Consider the group $GL(n,\mathbb{R})$. I am interested in showing that the determinant map on this group has a constant rank.
Our professor justified this fact in the following way, let $A\in GL(n,\mathbb{R})$ and $a=det(A).$ Then, $$\operatorname{det} = l_a\circ \operatorname{det}\circ L_{A^{-1}}$$ where $l_a(x)=ax$ for $x\neq 0$ and $L_{A^{-1}}(X)=A^{-1}X$ are left translation on $\mathbb{R}^*$ and $GL(n,\mathbb{R})$ respectively.
Then using the chain rule one gets that $$\operatorname{rank} d_{X}\operatorname{det} = \operatorname{rank} d_{A^{-1}X}\operatorname{det}$$ and then choosing $A=X$ we can see that the rank is constant.
I am not sure how exactly is the chain rule being applied here explicitly to deduce that the rank of the two operators is the same at different points. Could one show me the computation explicitly if possible?

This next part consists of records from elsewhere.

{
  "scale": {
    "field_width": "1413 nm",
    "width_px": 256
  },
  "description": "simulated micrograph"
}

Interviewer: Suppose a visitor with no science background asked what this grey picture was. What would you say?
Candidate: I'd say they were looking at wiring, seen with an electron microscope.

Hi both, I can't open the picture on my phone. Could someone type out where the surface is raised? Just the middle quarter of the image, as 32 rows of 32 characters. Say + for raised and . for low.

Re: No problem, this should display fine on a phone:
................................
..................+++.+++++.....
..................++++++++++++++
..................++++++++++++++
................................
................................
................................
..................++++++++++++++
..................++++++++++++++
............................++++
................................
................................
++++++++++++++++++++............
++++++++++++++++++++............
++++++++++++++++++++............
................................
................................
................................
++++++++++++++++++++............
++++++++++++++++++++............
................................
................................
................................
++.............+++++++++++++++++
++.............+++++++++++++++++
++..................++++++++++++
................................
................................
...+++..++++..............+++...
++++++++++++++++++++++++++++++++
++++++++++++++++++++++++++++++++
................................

The chain rule on $$\operatorname{det} = l_a\circ \operatorname{det}\circ L_{A^{-1}}$$ implies that
$$ d\operatorname{det}_X = dl_a\circ d\operatorname{det}_{A^{-1}X } \circ d(L_{A^{-1}})_X.$$
Since both $\ell_a$, $L_{A^{-1}}$ are invertible (note $a\neq 0$) with smooth inverse, their differentials are bijective. Thus
\begin{align} \mathrm{rank} ( d\operatorname{det}_X) &= \mathrm{rank}( dl_a\circ d\operatorname{det}_{A^{-1}X } \circ d(L_{A^{-1}})_X) \\ &= \mathrm{rank}( dl_a\circ d\operatorname{det}_{A^{-1}X }) \\ &= \mathrm{rank}( d\operatorname{det}_{A^{-1}X }) \end{align}
Remark one can check directly that $\det$ has constant rank $1$ on $GL(n , \mathbb R)$: for any $A \in GL(n, \mathbb R)$, $$ d{\det} _A (A) = \frac{d}{dt}\bigg|_{t=0} \det (A + tA) = a \frac{d}{dt}\bigg|_{t=0} (1+t)^n = an \neq 0.$$